Working with NUMBERS
¶
The JavaScript engine interprets numbers as java.lang.Double
,
java.lang.Long
, or java.lang.Integer
, depending on the computation
performed. In most cases, this is not an issue, since the return type of the
JavaScript function will be cast to the return type specified in the CREATE
FUNCTION
statement, although cast might result in a loss of precision.
However, when you try to cast DOUBLE PRECISION
to
TIMESTAMP WITH TIME ZONE
, it will be interpreted as UTC seconds and will
result in a wrong value:
cr> CREATE FUNCTION utc(bigint, bigint, bigint)

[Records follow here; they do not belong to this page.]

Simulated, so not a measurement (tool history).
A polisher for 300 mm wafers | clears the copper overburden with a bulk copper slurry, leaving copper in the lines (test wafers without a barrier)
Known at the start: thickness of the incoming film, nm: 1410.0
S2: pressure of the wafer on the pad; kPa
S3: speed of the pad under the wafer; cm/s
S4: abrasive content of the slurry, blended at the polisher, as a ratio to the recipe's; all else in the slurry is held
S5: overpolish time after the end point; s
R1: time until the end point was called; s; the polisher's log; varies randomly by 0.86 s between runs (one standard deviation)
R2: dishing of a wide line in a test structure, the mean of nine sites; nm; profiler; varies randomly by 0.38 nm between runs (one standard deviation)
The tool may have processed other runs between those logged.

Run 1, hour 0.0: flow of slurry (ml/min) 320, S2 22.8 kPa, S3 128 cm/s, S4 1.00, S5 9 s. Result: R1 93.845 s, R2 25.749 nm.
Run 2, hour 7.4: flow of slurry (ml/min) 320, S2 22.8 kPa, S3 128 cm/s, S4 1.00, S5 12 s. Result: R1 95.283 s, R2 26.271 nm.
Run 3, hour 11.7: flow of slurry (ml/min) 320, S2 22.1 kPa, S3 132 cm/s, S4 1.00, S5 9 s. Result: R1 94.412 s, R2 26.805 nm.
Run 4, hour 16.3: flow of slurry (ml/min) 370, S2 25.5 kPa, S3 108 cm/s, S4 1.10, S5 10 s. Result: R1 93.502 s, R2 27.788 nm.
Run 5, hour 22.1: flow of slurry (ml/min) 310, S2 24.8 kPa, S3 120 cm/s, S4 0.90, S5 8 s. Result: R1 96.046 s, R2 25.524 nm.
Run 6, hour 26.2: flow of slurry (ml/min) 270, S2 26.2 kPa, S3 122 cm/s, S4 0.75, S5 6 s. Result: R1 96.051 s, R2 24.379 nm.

... RETURNS TIMESTAMP WITH TIME ZONE
... LANGUAGE JAVASCRIPT
... AS 'function utc(year, month, day) {
... return Date.UTC(year, month, day, 0, 0, 0);
... }';
CREATE OK, 1 row affected (... sec)
cr> SELECT date_format(utc(2016,04,6)) as epoque;
+------------------------------+
| epoque |
+------------------------------+
| 48314-07-22T00:00:00.000000Z |
+------------------------------+
SELECT 1 row in set (... sec)
To avoid this behavior, the numeric value should be divided by 1000 before it is returned:
cr> CREATE FUNCTION utc(bigint, bigint, bigint)
... RETURNS TIMESTAMP WITH TIME ZONE
... LANGUAGE JAVASCRIPT
... AS 'function utc(year, month, day) {
... return Date.UTC(year, month, day, 0, 0, 0)/1000;
... }';
CREATE OK, 1 row affected (... sec)
cr> SELECT date_format(utc(2016,04,6)) as epoque;
+-----------------------------+
| epoque |
+-----------------------------+
| 2016-05-06T00:00:00.000000Z |
+-----------------------------+
SELECT 1 row in set (... sec)